French historian Vincent Duclert on Friday, April 9, officially handed over to President Paul Kagame the report of the Commission he chaired on France's role in the 1994 Genocide against the Tutsi in Rwanda.
This follows the release of the report in Paris, France on March 26, which was welcomed by the Government of Rwanda saying it was a step in the right direction.
The team of experts and researchers was commissioned in 2019 by French President Emmanuel Macron to probe the then French government role in the 1994 Genocide in which over a million people were killed.
At the time, a government statement indicated that the report represents an important "step towards a common understanding of France’s role in the 1994 Genocide", something that Foreign Affairs Minister, Dr Vincent Biruta, reiterated on Friday.
Biruta also noted that the current French government has taken a major step in making a bold decision to try and establish clarity about the European country's role in Rwanda's dark past.
"This report shows a clear role of France in Rwanda in the period between 1990 and 1994 and especially shows the role of French leaders in 1994 during the Genocide against the Tutsi. There are leaders during that period that played a role," Biruta said.
"It is therefore an important report regarding the relations between the two countries because it means that both countries can build a better relationship based on a common and clear understanding of the truth about what really happened."
Recently, the French government also moved to make public about 8,000 archives including some that were previously classified.
Among other things, Duclert noted that the archives - including those of the French secret services - they examined clearly confirm that a Genocide against the Tutsi was well planned and executed.
Refuting the genocide revisionists theory of double genocide, Duclert also confirmed that there was only a Genocide against the Tutsi and that the deaths that happened during the advancing of the Rwandan Patriotic Army on the battlefield during the liberation struggle cannot be, in any way, called a genocide.

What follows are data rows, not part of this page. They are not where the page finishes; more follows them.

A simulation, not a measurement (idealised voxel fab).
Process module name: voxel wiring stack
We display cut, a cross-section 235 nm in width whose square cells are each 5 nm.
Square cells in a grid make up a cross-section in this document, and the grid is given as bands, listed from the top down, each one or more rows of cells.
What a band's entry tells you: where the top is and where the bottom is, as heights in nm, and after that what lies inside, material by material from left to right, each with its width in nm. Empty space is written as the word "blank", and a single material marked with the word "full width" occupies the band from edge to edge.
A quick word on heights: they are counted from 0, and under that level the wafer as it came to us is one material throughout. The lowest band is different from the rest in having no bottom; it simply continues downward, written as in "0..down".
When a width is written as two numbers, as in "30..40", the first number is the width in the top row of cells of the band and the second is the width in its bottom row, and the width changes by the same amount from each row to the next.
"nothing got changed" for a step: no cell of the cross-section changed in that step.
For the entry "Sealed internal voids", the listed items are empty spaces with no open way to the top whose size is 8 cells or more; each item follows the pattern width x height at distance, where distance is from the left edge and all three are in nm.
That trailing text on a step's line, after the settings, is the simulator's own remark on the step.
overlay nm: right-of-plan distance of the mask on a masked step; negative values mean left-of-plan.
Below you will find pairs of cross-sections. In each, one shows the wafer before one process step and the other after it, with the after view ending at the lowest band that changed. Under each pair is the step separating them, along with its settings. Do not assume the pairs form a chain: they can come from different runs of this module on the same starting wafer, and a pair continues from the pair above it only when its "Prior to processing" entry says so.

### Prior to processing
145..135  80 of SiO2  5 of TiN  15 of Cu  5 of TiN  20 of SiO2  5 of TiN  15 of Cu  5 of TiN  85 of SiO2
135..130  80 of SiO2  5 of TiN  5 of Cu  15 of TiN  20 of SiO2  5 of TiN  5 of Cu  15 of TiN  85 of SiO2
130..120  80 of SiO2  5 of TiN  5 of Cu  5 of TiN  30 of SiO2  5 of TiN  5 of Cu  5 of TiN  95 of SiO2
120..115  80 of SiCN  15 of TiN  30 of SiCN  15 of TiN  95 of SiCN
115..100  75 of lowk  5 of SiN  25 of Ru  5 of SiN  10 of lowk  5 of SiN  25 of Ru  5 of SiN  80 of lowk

Meanwhile, Biruta reaffirmed the fact that an investigative report commissioned by the Government of Rwanda in 2017 will be released in coming weeks, the conclusions of which will enrich those of the Duclert Commission.
Biruta emphasised that the upcoming Rwandan report will "complement" the French report.
In April 2019, Macron appointed a panel of experts to probe France’s actions in Rwanda during the Genocide, a subject that, for long, hindered relations between Rwanda and France.
The Duclert Commission's report, among others, concludes that France bears heavy and overwhelming responsibilities over the 1994 Genocide but makes no mention of any evidence of French complicity.
The 1,200-page report which appears to absolve France of complicity in the massacres where more than one million people died, concludes that the European country, led by the François Mitterrand during the Genocide, was "blind" to preparations of the massacres.
The French government's complicity, however, is well documented in various reports and books by French authors. France is accused of aiding the genocidal regime in Rwanda at the time and having a direct hand in the Genocide.
Activists have said the French report, among others, does not give enough explanation and leaves a bitter taste because it does not admit complicity.